It is very true. And I don’t say that lightly. Or just because I’m white. As you’ll see with “the Tinder chapter”, I spoke to dozens of women, on Tinder, about Tinder and about their views on Indian men and “white-swiping”. People think this is unfair, and that as a white guy, this is some kind of paradisical situation. Well, yes, it is pretty great to have been given a pass that most men don’t get. But there is also the fact that a lot of the women on Tinder were looking for a white guy just to have some fun with (completely fine), or as a way to make up for the fact that they got married young and have just been divorced in their early 30s and are looking to make up for lost experience (also completely fine). But in a lot of cases, whatever develops in a dating situation stops when it comes to meeting the girl’s family. So there is a sense of freedom there, but it stops short. Then you feel like you are being used.

What has been an outrageous experience in the writing of your book?

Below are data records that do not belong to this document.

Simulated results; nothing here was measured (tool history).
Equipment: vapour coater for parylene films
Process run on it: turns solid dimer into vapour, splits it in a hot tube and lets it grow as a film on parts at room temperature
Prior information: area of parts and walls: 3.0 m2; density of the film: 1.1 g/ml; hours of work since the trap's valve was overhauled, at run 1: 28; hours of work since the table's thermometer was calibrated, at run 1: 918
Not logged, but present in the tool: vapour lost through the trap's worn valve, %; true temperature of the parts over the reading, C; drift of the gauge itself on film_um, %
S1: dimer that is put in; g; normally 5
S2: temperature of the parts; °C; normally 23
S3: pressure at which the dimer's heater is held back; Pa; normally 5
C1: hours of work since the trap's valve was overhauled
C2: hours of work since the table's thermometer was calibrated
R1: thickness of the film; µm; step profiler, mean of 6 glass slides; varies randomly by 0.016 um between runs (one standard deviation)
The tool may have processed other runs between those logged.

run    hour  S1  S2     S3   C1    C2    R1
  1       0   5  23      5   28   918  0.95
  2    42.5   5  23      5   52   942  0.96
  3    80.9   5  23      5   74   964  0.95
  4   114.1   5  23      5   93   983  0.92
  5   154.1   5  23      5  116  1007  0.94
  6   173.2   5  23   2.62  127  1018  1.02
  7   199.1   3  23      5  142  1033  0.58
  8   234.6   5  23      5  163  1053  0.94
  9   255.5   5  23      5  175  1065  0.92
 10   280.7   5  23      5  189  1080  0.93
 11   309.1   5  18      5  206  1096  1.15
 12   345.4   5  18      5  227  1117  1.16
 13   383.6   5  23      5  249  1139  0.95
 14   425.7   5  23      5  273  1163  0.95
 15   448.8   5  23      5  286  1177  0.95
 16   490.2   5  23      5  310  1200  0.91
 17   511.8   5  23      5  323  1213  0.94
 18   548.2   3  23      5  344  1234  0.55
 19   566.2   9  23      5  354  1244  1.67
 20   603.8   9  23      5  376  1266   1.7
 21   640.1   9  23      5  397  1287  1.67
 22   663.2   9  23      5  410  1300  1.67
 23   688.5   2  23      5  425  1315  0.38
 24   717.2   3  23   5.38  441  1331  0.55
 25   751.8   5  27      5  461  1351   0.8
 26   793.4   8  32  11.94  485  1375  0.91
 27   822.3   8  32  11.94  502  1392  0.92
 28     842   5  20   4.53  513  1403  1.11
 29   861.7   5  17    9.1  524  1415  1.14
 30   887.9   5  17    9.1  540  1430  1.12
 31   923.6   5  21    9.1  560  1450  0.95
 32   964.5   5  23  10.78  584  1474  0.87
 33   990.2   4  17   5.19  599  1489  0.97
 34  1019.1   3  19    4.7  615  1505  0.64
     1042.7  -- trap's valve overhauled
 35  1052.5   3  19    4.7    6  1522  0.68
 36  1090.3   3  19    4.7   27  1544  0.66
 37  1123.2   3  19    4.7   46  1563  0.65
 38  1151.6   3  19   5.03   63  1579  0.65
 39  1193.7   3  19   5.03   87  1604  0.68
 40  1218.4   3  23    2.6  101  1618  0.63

There wasn’t one situation that stuck out as the most outrageous, but the cumulative effect of meeting several women who have become Sid’s friend was a surprise. Models and actresses say he is such a nice guy, but the more I spoke to them, the more I suspected that they liked being Sid’s friend because it reminded them that they didn’t fall for his pickup game, and that gives them some kind of validation. It is a bit sad.